Editor’s Note: This story originally appeared in the January issue of The Mustang Connection magazine.
In Johnson Mubiru’s mind, he was a Christian. He had been baptized as a baby. He knew how to pray to Mary. What more was there to Christianity than that, he thought.
But the missionaries in Mubiru’s village in Uganda – Shannon and Danielle Hurley – viewed Christianity as something very different. And the Lord used their ministry to open Mubiru’s eyes to see that salvation comes through faith in Christ alone, as Scripture teaches.
Since then, Mubiru has developed a zeal to share this message with others. He is now nearing the completion of the five-year Bachelor of Arts and Master of Divinity cooperative program through The Master’s University and Seminary, where faithful professors have built on the foundation laid by the Hurleys’ ministry. When Mubiru graduates, he hopes to return to Uganda to help train pastors who will spread the gospel throughout his home country.
“Uganda needs more churches that are committed to the sufficiency and authority of Scripture,” Mubiru says. “There’s a big opportunity to be a witness.”
Graduating from seminary is a noteworthy achievement under any circumstance. But for Mubiru, the prospect is particularly inspiring.
Mubiru grew up in rural Uganda, one of 11 siblings in a family that subsisted on agriculture. When he was a teenager, he dropped out of school, left home and began to live on his own.
“I wanted to be my own man,” Mubiru says. “I pursued the world as much as I could, without anybody interfering with my life.”
At the time, he says he “didn’t care about anybody.” But he did care about soccer. And there was one family in the village that had plenty of soccer balls: the Hurleys.
Shannon and Danielle, graduates of TMU, founded Sufficiency of Scripture Ministries in Uganda in 2002. They moved the ministry to Kubamitwe village seven years later. But their message wasn’t something Mubiru was initially interested in; he already thought of himself as a Christian.

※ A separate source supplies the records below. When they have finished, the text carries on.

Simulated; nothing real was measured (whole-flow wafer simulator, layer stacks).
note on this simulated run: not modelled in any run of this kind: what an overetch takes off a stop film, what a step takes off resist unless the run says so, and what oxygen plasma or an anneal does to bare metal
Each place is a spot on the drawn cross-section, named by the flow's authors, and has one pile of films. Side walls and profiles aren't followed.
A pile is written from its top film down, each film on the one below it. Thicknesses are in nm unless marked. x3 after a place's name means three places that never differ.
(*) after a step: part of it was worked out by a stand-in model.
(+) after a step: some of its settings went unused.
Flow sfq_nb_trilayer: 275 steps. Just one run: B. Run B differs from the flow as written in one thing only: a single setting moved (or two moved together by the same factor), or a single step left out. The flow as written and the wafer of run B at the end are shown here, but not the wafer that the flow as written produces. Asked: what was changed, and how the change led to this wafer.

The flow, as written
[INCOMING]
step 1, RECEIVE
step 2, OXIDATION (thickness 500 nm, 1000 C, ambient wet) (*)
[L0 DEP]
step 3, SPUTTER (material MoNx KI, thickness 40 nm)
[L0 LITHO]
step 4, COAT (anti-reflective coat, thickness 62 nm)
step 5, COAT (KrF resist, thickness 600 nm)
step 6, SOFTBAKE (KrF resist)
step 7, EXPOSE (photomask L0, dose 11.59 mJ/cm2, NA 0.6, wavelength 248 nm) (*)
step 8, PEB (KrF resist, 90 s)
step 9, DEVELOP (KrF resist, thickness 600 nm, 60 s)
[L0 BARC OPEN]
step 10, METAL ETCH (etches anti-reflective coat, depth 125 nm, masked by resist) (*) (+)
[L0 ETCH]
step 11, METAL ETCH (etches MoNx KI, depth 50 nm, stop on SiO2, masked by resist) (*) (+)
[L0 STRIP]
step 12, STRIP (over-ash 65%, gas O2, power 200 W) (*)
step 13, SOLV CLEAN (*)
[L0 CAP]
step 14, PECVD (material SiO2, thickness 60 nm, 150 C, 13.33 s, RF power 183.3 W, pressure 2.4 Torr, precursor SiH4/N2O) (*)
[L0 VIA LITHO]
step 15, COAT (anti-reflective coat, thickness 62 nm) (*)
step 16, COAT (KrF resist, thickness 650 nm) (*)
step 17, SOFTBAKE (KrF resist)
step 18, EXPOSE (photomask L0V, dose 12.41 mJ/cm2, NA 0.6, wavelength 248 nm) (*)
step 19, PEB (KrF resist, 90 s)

“The first person to share the gospel with me was Anthony Basaba, who works with Shannon and is also a TMU graduate,” Mubiru says. “He tried to show me that salvation does not come through praying to Mary or through dead saints; salvation is through the Lord Jesus Christ alone. He talked about being ‘born again.’ I hated that term. It sounded like one of the stupidest things I’d ever heard.”
Still, Mubiru wanted a soccer ball. He asked Basaba if he could have one, and the answer was “yes” — if Mubiru wrote a letter and brought it to the church meeting in the Hurleys’ living room. So Mubiru did. But he came away from the meeting with something much more important: a Bible.
“That opened up conversations,” Mubiru says. “I started coming by to play soccer with some of the young men who were there. Of course, their lives were different. They loved the Lord. They respected people. I didn’t do either of those things.”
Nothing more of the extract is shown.